Leading the Way on Alternatives to Using Animals in Experiments

By on August 25, 2011 with 0 Comments By Wayne Pacelle

The long-term goal of working with scientists to end harmful experimentation on tens of millions of animals in laboratories has always been an objective of The Humane Society of the United States.

At an international scientific conference in Montreal this week, we delivered a strong case that now is the time to spearhead a sustained effort to further develop alternative methods to replace animals in harmful research and testing altogether.

The venue for our presentation was the 8th World Congress on Alternatives and Animal Use in the Life Sciences—the premier forum for scientists, animal advocates, and others to discuss the current status of alternatives, as well as future prospects for advancing these methods.

Black-and-white kitten

Alternatives can replace animals in research procedures, reduce the number of animals used, or refine methods so that they cause less animal suffering; these are known as the three Rs.

Dr. Martin Stephens, HSUS’ vice president for animal research issues, called on the alternatives community and the wider scientific community to lead science into the future by embracing the replacement of all animals in harmful experiments with more modern, sophisticated methods.

We’ve played other key roles in the conference throughout the week. On Sunday, The HSUS, Humane Society International, and the Humane Society Legislative Fund co-hosted the international Animal Protection Satellite Meeting, which brought together nearly 30 leading animal protection organizations endorsing our resolution calling upon research institutions around the world to develop and publicize strategies to replace, reduce, and refine their use of animals in experimentation.

Today, we presented the Russell & Burch Award to Julia Fentem, vice president of the Safety & Environmental Assurance Center of Unilever, in recognition of her outstanding contributions to the advancement of alternative methods in testing the safety of products.

In addition, Emily McIvor, HSI’s senior policy advisor for the European Union, received the prestigious Henry Spira Award in recognition of her important accomplishments in the cause of animal welfare.

Our animal research experts co-organized sessions on testing Botox-type products and presented on the current state of chimpanzees in laboratories, efforts to reduce animal pain and distress, our AltTox.org website on non-animal alternatives, and other important topics.

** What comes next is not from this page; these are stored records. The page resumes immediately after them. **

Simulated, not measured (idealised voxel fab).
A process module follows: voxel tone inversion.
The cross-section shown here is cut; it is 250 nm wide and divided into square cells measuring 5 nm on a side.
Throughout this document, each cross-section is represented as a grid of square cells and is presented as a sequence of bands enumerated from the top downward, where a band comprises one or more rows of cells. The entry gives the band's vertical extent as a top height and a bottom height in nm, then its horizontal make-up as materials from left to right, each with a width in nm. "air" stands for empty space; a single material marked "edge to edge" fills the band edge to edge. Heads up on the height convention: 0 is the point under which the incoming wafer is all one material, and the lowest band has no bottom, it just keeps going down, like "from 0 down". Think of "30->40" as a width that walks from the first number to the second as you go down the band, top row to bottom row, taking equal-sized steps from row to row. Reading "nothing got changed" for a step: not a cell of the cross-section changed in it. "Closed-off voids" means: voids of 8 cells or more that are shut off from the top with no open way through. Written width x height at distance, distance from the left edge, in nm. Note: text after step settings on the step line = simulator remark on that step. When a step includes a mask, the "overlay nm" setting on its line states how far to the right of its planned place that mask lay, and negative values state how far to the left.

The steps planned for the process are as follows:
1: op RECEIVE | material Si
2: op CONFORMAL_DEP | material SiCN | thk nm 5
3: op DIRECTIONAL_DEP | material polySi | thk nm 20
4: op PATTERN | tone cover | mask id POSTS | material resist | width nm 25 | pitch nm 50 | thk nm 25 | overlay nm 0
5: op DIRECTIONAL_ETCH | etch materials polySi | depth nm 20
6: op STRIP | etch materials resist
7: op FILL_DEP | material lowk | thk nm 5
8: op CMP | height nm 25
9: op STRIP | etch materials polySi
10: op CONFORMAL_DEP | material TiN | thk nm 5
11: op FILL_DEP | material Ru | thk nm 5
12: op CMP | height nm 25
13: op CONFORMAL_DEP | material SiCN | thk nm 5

In my book, I called for a new, humane economy, and replacing the use of animals in research and testing has to be one element of our economic and ethical make-over. This is a case where investments in innovation will not only move us away from the harmful treatment of animals, but also forward in our efforts to protect human health. Alternative methods are typically better, faster, less expensive, and more reliable than animal tests.

It’s a pivot point for us and our campaign to move away from animal testing and research. We will continue to work with scientists, policy makers, and other animal protection organizations to make that happen in the years ahead.